I can't get any higher

I was tempted to turn my head lights off the moon was so huge tonight. Driving east from Glenwood Springs up through the Canyon the moon hung in just the right position I was bummed there were tools in my truck instead of a rod. A giant harvest moon, spawning Brown Trout and a streamer rod and I am late for work tomorrow morning.

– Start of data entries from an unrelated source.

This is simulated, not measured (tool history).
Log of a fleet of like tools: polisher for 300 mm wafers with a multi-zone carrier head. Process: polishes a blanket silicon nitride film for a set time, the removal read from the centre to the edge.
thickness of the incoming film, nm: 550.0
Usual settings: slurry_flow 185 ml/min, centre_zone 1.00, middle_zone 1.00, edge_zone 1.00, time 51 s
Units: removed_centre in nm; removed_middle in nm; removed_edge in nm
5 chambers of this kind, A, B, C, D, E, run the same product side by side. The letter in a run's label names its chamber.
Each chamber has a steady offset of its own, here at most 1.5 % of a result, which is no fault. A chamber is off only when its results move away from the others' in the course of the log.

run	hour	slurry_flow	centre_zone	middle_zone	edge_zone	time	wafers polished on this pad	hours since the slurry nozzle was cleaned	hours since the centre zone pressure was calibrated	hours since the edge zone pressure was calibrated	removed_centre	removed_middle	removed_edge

I took a quick drive to Basalt to check out an open house for a new Water Use Commitment on the upper Colorado River tonight. I won’t bore you with details that I needed an interpreter for and there are 100’s of these issues on the table here in Colorado alone. They all look the same in the end, we are running out of liquid. The “shuffling” of water around on a couple of water sheds on my turf is going to make things look different in the near future. It’s happening everywhere and the experts say “the glass isn’t half empty, it’s almost dry”. We already cheat the laws of gravity for the sake of Kentucky blue grass on the front range. Water that naturally flows west from our side of the divide is pumped and sloshed through an elaborate maze of tunnels and ditches to faucets in Denver and surrounding areas. Western communities survive by collecting water, basically every year. It’s not like there is an insurance policy the size of lake Powell stashed away for low water years. We modern age western folk basically live pay check to pay check as far as H2O goes. I once read that each American uses 1500 gallons of virtual water daily. That’s the water in all the little details that make up your day, from the shirt you wear, the cool aid you make your ankle biters to the wrapper on your Whopper Jr. So as we continue to flock west, each person requires a certain amount of water. Each small fry born to the mountains of the west must be accounted for in the budget and almost 2 years ago I messed with it myself (i guess Sam's mom is part responsible). I think about what fishing here will be like for Sam when he is 40. It largely bums me out. The needs of man will continue to mess with these delicate watersheds and it seems inevitable that the business of recreation on these gems will be the first to loose, along with Sam.
On most water sheds that are bumming you can usually bank on finding good water and fish by going higher. There is a definite purity to everything as the elevation increases. The Colorado is a huge river and I’m already along way away from the drain, I can’t get much higher.